Clean Harbors Reports Financial Results for the Third Quarter of 2007
Company Achieves Record Quarterly Revenue and EBITDA; Increases Revenue Guidance for Full Year 2007
NORWELL, Mass.--(BUSINESS WIRE)--Nov. 7, 2007--Clean Harbors, Inc. ("Clean Harbors") (NASDAQ: CLHB), the leading provider of environmental and hazardous waste management services throughout North America, today announced financial results for the third quarter ended September 30, 2007.
For the third quarter of 2007, Clean Harbors reported a 15 percent increase in revenue to a record $245.5 million from $213.9 million reported in the third quarter of 2006. Income from operations rose 19 percent to $25.9 million from $21.8 million in the third quarter of 2006. Net income attributable to common stockholders was $12.9 million, or $0.63 per diluted share, for the third quarter of 2007. This compares with $21.0 million, or $1.02 per diluted share, in the same period of 2006. The Company's provision for income taxes was $10.0 million for the third quarter of 2007 and includes $1.5 million, or $0.07 per diluted share, related to the Company's adoption of Financial Accounting Interpretation No. 48 ("FIN 48") "Accounting for Uncertainty in Income Taxes" in 2007. In the corresponding quarter of 2006, the Company recorded a $7.4 million tax benefit associated with the reversal of the valuation allowance on certain net deferred tax assets. The effective tax rate in the third quarter of 2007 was 44 percent compared with 26 percent in the same period of 2006, excluding the $7.4 million tax benefit.

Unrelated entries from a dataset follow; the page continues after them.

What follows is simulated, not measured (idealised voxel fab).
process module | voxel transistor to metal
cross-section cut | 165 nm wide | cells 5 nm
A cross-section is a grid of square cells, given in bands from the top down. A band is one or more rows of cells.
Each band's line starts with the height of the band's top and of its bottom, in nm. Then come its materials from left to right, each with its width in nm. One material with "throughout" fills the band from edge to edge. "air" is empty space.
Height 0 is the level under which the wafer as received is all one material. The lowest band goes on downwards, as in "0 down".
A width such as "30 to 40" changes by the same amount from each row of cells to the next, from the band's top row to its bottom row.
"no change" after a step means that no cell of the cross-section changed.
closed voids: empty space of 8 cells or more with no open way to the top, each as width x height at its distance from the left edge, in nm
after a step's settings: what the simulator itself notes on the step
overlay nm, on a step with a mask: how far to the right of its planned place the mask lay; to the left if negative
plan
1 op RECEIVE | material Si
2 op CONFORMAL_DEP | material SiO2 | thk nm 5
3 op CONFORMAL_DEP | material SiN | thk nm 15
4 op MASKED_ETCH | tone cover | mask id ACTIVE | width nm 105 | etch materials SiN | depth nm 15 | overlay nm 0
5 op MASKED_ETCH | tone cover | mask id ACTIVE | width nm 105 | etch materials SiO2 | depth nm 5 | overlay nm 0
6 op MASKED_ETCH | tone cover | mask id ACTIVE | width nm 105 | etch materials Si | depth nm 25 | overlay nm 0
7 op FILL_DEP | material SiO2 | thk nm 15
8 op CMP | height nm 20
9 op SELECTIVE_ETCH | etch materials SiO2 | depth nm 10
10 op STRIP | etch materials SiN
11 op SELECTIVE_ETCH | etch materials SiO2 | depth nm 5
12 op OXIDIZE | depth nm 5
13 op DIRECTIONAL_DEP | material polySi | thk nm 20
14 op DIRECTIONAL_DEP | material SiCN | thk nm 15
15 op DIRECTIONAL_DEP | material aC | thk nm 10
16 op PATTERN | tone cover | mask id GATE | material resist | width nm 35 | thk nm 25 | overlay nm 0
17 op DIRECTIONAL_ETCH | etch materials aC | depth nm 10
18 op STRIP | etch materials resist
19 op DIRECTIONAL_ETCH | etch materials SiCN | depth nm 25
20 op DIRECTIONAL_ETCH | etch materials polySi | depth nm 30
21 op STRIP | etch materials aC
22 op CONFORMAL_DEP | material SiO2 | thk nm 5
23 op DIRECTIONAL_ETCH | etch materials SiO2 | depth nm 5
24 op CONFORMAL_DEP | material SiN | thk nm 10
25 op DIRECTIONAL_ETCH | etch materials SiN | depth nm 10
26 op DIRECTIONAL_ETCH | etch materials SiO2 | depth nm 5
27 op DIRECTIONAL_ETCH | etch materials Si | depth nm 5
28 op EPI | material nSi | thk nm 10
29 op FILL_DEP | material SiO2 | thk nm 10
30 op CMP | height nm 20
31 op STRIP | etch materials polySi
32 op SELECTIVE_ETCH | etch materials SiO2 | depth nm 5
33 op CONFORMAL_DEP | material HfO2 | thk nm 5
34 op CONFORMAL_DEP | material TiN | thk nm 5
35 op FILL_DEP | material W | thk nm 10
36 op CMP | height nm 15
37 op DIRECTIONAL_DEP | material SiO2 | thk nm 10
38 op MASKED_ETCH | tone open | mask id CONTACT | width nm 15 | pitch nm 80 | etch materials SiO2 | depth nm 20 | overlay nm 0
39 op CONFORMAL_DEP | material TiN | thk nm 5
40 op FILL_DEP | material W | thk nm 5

EBITDA (see description below) increased 8 percent to $38.4 million in the third quarter of 2007, from $35.4 million for the third quarter of 2006. EBITDA for the third quarter of 2006 benefited from an $8.4 million net change in estimated environmental liabilities.
Comments on the Third Quarter
"Our record financial results for the third quarter highlight the strength and diversity of our business model," said Alan S. McKim, Chairman and Chief Executive Officer. "Robust growth, particularly within our Technical Services business segment, enabled us to deliver year-over-year double-digit revenue and EBITDA growth, exclusive of the $8.4 million benefit related to changes in estimated environmental liabilities recorded in the third quarter of 2006. Landfill volumes remained high in the quarter and utilization at our incinerators, particularly in the U.S., continued to be strong with a favorable product mix. Additionally, our third-quarter performance benefited from the August acquisition of certain assets formerly owned by Romic Environmental Technologies Corporation, which we integrated during the quarter. Romic contributed approximately $3.0 million in revenue in the quarter."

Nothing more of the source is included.